Turning Lemons into Lemonade (Mary Strand)

This month at YA Outside the Lines, we’re SUPPOSED to talk about turning points, particularly in writing.

For me, a good day is when I don't talk about technical writing stuff. By that definition (although not by all definitions), almost all of my days are good days.

But a turning point is a decisive change, hopefully for the better.

So let's talk about life instead of technical writing stuff.

For me, turning points tend to come when everything sucks, and I decide to either throw out whatever I was doing or (if I can't) at least turn lemons into lemonade.

My biggest turning point in recent years was toward the end of 2022, when the Great Scooter Crash wrecked my right shoulder and arm. For weeks (months), I couldn't use that arm. No writing, no playing guitar, no physical activity. My only option was to turn lemons into lemonade.

It took a while. I was in ghastly pain, and I felt like my life was over.

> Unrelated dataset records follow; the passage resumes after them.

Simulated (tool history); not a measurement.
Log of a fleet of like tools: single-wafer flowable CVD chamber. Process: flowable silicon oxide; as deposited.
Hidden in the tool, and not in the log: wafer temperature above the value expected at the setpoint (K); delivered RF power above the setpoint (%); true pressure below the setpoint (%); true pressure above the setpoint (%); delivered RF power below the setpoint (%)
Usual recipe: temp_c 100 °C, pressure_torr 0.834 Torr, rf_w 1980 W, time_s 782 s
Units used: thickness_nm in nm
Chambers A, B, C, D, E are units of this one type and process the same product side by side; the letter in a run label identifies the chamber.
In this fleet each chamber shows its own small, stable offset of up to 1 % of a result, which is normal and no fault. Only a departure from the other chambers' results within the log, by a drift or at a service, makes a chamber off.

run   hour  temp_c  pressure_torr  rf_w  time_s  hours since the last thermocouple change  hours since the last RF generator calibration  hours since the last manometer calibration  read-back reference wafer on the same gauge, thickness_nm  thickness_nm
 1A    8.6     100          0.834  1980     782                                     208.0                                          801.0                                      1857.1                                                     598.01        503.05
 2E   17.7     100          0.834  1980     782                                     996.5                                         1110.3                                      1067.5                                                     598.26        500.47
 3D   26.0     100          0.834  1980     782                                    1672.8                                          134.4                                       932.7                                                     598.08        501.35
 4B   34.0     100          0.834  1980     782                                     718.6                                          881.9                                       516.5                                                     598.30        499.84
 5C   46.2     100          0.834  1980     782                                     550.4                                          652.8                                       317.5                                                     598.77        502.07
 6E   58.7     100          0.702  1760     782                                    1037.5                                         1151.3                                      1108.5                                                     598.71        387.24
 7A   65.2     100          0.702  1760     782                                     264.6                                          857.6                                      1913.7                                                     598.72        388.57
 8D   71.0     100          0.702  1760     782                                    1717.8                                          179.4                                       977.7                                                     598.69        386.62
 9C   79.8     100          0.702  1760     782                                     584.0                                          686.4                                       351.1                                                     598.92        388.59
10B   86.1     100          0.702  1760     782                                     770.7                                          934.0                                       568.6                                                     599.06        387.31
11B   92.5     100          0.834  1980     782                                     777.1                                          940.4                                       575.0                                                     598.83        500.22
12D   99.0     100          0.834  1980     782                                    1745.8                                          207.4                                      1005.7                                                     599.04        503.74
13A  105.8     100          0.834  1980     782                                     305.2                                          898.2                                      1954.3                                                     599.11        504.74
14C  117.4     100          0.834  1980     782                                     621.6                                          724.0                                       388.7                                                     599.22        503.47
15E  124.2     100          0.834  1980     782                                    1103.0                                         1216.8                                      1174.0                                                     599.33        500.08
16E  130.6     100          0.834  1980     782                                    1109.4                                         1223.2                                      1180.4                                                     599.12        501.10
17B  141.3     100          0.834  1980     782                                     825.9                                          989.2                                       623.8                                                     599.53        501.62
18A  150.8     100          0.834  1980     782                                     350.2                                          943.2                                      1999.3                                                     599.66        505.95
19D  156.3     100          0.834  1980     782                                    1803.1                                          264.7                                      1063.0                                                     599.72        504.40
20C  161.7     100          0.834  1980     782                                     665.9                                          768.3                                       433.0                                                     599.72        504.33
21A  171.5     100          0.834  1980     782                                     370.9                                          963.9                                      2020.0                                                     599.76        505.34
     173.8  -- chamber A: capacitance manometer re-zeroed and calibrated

Writing books was literally impossible. I couldn't type, and I definitely couldn't write anything funny, so I didn't even try.

We were already hard at work on my Golden Girl album. The first single ("Act As If") was scheduled to release two months after the crash, and the album itself was scheduled to release that June. But I couldn't pick up a guitar, let alone play it. My single release party was rescheduled for a month later, which offered only a slight hope that I'd be able to play guitar by then.

The only productive thing I could do was sing.

So we recorded my vocals on the remaining album tracks, postponing my guitar tracks for a few months. After two months or so, I started playing guitar, five ungodly painful minutes at a time. A mere week or two before my single release party with St. Dominic's Trio, I was maybe up to 15 minutes of guitar per day, and I spent them all on "Act As If."

The single release party happened. And I played guitar! But I had four more single releases to come, one each month, plus the album release, and it was all breathing down my neck. Luckily, I had already recorded my guitar tracks for the upcoming singles, but I still had to record my guitar for the last few songs. I was bumping hard up against deadlines. I considered postponing the album release, but I just couldn't: too much was already in place. So I recorded my final guitar tracks (even my one guitar solo on the album), and it took serious time, patience, and more retakes than I wanted to think about. But I gritted it out.

We made every deadline. (Hey, I'm a lawyer by training. I make deadlines.) And I love Golden Girl. And releasing my first album was a massive turning point in my life. But was it the sort of turning point that you find in books?

I think so?

The heroine (me) finds herself in the worst situation possible (the effective loss of my arm) and decides to make a change (drop everything else, since I couldn't do it anyway, and focus on the album) that is ultimately for the better (my album).

And then I had to do the same damn thing with writing books. I'm still working on that, but it finally looks like my books will live happily ever after, too.

Mary Strand is the author of Pride, Prejudice, and Push-Up Bras and three other novels in the Bennet Sisters YA series. You can find out more about her books and music at marystrand.com.


  1. This is so cool. There's almost ALWAYS a way to keep going when life throws you a busted shoulder. Did you find your vocals got better when singing was your only outlet?

    1. Yes and no! Ironically (or not), I also had a tooth implant done while working on the vocals, and I started singing in a gritty, more hardcore voice to mask what the implant was doing to my S's. I call it my mass-murderer voice, but it stuck, and now I sing that way on a lot of songs. It fits with my music, and I love it!

  2. Way to persevere. Imagine all the wimps left wailing in your dust.